2016 Sprinter Sacre:
Cheltenham witnessed one of the most extraordinary comebacks in the history of the Festival as Sprinter Sacre returned from the wilderness to defeat Un de Sceaux by three and a half lengths.
A brilliant winner of the same race in 2013, he had established himself as one of the outstanding chasers of the modern era in the early years of his career, but a 10-race winning run over fences ended in dramatic fashion when he was pulled up at Kempton in December of the same year and found to be suffering from an irregular heartbeat.
Sprinter Sacre was treated for the problem but was still defeated three times last season, including when pulled up in the Champion Chase. However he recorded his first success for two and a half years in a race at Cheltenham in November 2015 and somehow completed a fairytale return to the top table here.
“To come back and do that after all that time, it’s incredible,” Nicky Henderson, Sprinter Sacre’s trainer, said in emotional scenes in the winner’s enclosure. “The two years in the wilderness were dark days but there was always something there. This is completely different to where he was a couple of years ago. Everybody at the yard has put it all together.”
2015 Dodging Bullets:
Sam Twiston-Davies claimed one of his most significant victories in the saddle when guiding Dodging Bullets, bred by Frankie Dettori and with a pedigree more akin to a Derby winner than a Cheltenham hero, home to defeat 11-year-old Somersby.
A race thought by some to be a head to head between previous winners Sire De Grugy and Sprinter Sacre ultimately featured neither at the finish, with the former labouring into fourth and the latter being pulled up before the final fence.
Hailing the ride given to Dodging Bullets, winning trainer Paul Nicholls said: “I know the other two were past champions but I couldn’t see why they were ahead of us in the betting - it must have been on sentiment. Dodging Bullets was the progressive young horse and it’s them that usually come out on top.”
2014 Sire De Grugy:
It was family celebrations all round at Cheltenham as 11-4 favourite Sire De Grugy scored for Gary Moore, under his son Jamie, to provoke scenes of wild celebration among the friends and family of Steve Preston who jointly owned the horse.
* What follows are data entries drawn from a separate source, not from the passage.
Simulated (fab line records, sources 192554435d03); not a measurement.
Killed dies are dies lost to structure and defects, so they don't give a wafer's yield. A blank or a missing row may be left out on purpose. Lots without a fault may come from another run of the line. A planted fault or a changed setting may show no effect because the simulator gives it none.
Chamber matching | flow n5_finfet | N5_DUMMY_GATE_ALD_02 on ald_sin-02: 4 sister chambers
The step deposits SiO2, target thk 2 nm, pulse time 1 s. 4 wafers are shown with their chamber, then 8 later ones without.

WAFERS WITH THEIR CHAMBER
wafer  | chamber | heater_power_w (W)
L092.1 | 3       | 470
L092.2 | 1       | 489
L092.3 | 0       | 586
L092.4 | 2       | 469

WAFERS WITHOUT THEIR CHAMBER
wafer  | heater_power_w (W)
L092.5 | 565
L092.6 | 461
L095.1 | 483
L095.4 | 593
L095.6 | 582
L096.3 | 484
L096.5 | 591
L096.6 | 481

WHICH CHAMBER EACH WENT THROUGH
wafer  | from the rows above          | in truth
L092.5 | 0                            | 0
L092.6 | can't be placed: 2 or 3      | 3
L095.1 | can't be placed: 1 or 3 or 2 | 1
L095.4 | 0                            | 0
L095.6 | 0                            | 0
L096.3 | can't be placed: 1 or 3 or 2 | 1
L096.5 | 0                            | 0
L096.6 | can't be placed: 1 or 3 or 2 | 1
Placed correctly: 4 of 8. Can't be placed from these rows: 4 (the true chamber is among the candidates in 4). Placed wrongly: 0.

Silencing doubts over his ability to handle the track, the winner glided into contention three out after Special Tiara, Somersby and Arvika Ligeonniere had jousted for the lead from the outset.
Only Somersby was able to sustain any meaningful challenge, but he had nothing to offer once Sire De Grugy had joined him at the last fence and went down by six lengths. Module defied odds of 20-1 to come from a long way back and take third spot, another neck adrift.
Gary Moore, who had watched his son’s fellow riders form an impromptu guard of honour as the winner returned to the winner’s enclosure, said: “He can't do any more than what he's done. He's gone out there today. You need a bit of luck sometimes but Jamie has given him a peach of a ride and I'm just thrilled for everybody involved.”
2013 Sprinter Sacre:
Sprinter Sacre confirmed his status as a superstar of Jumps racing by producing a show-stopping performance, scoring by 19 lengths from 2011 winner Sizing Europe.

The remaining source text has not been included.